This month we opened a mini-exhibition called Feathermania: Fashion to Die For based on one of the chapters in History Curator Claire Regnault’s recent book, Dressed: Fashionable Dress in Aotearoa New Zealand from 1840 to 1910.
Here, Claire describes some of the objects in the exhibition in more detail, including some of the problems associated with the popularity of rare bird feathers and the impact on their population as well as society.
Feathers formed an integral part of a fashionable woman’s wardrobe throughout the second half of the nineteenth century. Sourced from birds across the globe, feathers and sometimes even whole birds, came to adorn everything from hats and mantles to tippets, muffs, and even jewellery.
At the height of what became known as ‘feathermania’ in the late nineteenth century, an American retail journalist went so far as to declare that ‘A well-dressed woman nowadays is as fluffy as a downy bird fresh from the nest’.
The downside of ‘plumiferous’ fashion and ‘murderous millinery’

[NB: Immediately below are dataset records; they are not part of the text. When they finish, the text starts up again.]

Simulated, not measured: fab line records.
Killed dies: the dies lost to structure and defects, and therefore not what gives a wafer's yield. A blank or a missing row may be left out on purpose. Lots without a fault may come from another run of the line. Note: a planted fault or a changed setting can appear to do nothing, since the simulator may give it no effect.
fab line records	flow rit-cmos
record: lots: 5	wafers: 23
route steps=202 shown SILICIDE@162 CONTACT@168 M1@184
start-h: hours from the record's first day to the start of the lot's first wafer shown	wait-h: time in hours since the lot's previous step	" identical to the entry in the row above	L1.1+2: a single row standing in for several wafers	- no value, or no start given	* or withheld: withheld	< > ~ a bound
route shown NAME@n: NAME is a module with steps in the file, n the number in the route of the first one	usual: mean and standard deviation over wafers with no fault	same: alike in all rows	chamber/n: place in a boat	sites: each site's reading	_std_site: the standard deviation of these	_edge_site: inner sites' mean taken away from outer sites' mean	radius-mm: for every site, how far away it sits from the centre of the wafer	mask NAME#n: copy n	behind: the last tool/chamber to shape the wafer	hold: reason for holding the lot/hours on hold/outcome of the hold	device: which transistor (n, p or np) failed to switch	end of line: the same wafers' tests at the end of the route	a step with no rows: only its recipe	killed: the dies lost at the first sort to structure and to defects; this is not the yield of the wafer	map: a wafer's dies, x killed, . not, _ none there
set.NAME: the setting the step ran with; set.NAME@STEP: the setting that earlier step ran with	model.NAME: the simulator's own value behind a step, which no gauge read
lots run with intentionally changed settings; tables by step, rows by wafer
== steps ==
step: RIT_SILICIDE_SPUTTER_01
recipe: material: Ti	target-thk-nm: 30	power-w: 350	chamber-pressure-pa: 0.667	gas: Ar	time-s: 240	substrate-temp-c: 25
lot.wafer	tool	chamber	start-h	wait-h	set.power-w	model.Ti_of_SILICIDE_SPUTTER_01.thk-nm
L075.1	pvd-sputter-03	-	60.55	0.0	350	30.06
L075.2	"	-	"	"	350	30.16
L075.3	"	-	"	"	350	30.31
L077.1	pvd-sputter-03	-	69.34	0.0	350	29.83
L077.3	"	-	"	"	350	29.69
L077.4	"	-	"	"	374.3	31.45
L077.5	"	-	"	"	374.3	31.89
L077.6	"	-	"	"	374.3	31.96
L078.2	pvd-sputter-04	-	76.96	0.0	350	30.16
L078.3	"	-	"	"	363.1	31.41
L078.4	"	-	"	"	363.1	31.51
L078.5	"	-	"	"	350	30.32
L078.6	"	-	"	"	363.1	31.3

This immense appetite for ‘plumiferous’ fashion led to the decimation of bird populations around the world and a call to put a stop to ‘murderous millinery’.
Aotearoa New Zealand – a country once known as ‘Birdland’ – was right in the mix. William Docherty was a prospector, miner and bird hunter based at Ōkārito, on the West Coast of the South Island. He advised Thomas Potts, a Canterbury runholder and naturalist, that by the close of 1871 he had killed over 2,200 kiwi in order, as Pott’s recorded, to ‘furnish material for muffs for frivolous women’. For rare species such as the little spotted kiwi, Docherty could earn up to £1 per skin. 
Docherty was just one bird hunter operating in the South Island, and one man in an extensive supply chain that spanned the globe.
Horrified at the numbers, Potts began to lobby for legislative protection for New Zealand’s native birds from hunters and their dogs, museum collectors and ‘that deformed thief fashion’.
The Animal Protection Act of 1872, which was being promoted by the country’s acclimatisation societies, was primarily geared towards protecting introduced game birds outside of the identified game season, rather than native species.
Muffs, Tippets, and Cuffs, oh my!
Meanwhile, in Wellington in 1873, Elizabeth and Hector Liardet established a ‘feather furriery’ specialising in making ‘Muffs, Tippets, Cuffs, Ladies’ Headdresses &c’ from the skins of New Zealand land and sea birds.
The Evening Post enthusiastically reported that while ‘Unkind punsters might insinuate that the community was already amply supplied with muffs… any lady who saw one of the seagull muffs manufactured by Mrs Liardet would immediately think otherwise. These muffs are made from seagull skins, the feathers being of dazzling whiteness… They are much superior to any imported articles of the kind’.
James Hector and international exposure
The Liardets’ feather accessories caught the eye of James Hector, Director of the Colonial Museum, an antecedent of Te Papa.
Hector was so taken with the couples’ work that he invited them to exhibit in the New Zealand section of the 1876 Philadelphia International Exhibition, for which he had been appointed commissioner.
To emphasise the connection between the Liardets’ feather accessories and their raw materials, illustrations from A History of the Birds of New Zealand (1873) by Dr Walter Buller were hung above the Liardets’ wares, located to the left in this photo.
The Liardets went on to exhibit at the international exhibitions in Sydney (1879–80) and Melbourne (1880–81), and the Indian & Colonial Exhibition, which was held in London in 1886, and in Paris in 1889. At the latter, a muff made from the skin of a king penguin caught the public’s eye.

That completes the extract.